Going from here to there

Hi everyone,

David giving brief remarksIt’s a time of transitions. I suppose one could always say that but a few incidents close together reminded me that our lives seldom remain the same for long. As comedienne Gilda Radner used to say, “It’s always something.”

My great-niece Alexis is transitioning this year from fourth grade into intermediate school. Changing from elementary to middle school or from there to high school or from there to college — big changes that call for learning new rules and adapting to new surroundings and expectations.

My friend Bill O’Neal died this week. His funeral was yesterday. Another kind of transition for Bill and for his family and friends.

The last weeks of summer remind us of the change of seasons that will be here before long. If you live where there are four seasons, this time of year is filled with thoughts of what will change and how we’ll deal with it.

New lives begin as others end. Cycles repeat. New technology creates an ever more savvy society with tools we struggle to understand and put to use.

We live in a state of constant flux that stimulates some and defeats others. As writers and illustrators we, too, face the demands of transition that runs like an undertow thorough out lives and shapes what we do and how we do it. Today’s kids may seem like they’re trying to be different. In many ways they are different. The world they’re growing up in is not our world. They’re the new native population. We’re the foreign born struggling to learn their language in order to communicate with them.
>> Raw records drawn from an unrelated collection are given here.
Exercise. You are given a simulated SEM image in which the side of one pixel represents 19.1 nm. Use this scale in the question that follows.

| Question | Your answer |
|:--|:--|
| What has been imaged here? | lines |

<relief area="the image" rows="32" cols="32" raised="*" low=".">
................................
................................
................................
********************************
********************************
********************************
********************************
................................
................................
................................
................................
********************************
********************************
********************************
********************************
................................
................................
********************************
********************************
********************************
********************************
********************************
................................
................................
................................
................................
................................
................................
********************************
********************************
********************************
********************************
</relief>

I think we need to stay loose, folks. I know what I like but that doesn’t make me as right all the time as I’d like to be. I won a Christopher Medal for THE BOOK OF GIANT STORIES in 1972. If I were to write those stories today, 43 years later, do you think I could sell them? I doubt it.

As a writer I must remain true to myself, to what I stand for, and how I express myself. But I must also understand that my judge and jury may be nine years old. That’s voting age when you cast your ballot by closing the book and reaching for one that’s more interesting.